In this article we will look at bgPF and how you can use it in ABAP Cloud to move processes to the background. We will use an example to look at how it works in detail and the two variants that are offered for processes.

 

Introduction

In processes, it can happen that the actual process has already been completed (creation of a document or a booking) and then certain additional processes should run. Such processes can be, for example: collecting statistics, creating emails, evaluations or initiating follow-up processes. Such additional processes usually cost runtime and prevent the user from using the UI to continue working normally (loading bar, hourglass, etc.).

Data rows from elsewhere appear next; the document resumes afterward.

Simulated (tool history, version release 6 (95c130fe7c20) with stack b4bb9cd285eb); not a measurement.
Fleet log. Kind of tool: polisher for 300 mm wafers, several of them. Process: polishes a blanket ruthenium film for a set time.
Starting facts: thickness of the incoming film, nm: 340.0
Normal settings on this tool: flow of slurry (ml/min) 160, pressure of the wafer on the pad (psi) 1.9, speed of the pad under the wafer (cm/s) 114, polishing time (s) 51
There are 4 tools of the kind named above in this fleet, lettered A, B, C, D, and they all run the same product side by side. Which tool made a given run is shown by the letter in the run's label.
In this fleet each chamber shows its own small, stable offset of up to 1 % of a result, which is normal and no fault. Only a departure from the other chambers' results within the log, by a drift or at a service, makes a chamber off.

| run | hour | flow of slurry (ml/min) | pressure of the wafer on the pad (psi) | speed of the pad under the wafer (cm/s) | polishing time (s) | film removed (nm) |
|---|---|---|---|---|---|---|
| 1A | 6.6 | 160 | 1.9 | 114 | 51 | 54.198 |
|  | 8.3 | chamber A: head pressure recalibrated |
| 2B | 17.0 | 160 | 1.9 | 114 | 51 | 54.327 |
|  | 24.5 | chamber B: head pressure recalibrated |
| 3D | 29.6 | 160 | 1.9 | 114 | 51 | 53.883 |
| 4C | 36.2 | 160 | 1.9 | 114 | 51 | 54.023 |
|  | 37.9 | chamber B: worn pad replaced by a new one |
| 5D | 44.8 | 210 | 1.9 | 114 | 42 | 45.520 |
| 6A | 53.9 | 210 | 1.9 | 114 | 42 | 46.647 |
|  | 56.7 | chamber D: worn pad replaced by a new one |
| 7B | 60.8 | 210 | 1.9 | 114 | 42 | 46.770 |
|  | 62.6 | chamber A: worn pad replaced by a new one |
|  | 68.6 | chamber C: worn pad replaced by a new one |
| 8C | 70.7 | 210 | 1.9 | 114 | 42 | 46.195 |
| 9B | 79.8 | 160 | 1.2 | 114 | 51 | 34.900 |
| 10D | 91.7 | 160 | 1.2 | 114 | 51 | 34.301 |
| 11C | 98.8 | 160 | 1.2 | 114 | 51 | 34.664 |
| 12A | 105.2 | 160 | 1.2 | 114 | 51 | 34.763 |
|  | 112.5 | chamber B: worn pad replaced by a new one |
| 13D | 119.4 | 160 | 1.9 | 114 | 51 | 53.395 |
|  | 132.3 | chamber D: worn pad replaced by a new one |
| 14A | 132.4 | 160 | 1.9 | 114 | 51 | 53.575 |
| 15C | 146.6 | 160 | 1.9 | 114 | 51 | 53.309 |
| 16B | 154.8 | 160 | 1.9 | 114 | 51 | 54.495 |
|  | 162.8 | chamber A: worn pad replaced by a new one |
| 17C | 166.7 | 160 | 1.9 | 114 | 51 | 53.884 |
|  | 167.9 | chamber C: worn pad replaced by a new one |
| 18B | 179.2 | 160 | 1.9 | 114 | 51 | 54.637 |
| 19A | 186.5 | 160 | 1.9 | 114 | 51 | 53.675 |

For such cases, there are background processes that are initiated and then run independently. SAP therefore introduced the Background Processing Framework, or bgPF for short. Processing in background processes is not new, but processing without its own function module was not common until now. Also, you don't have to worry about managing the process.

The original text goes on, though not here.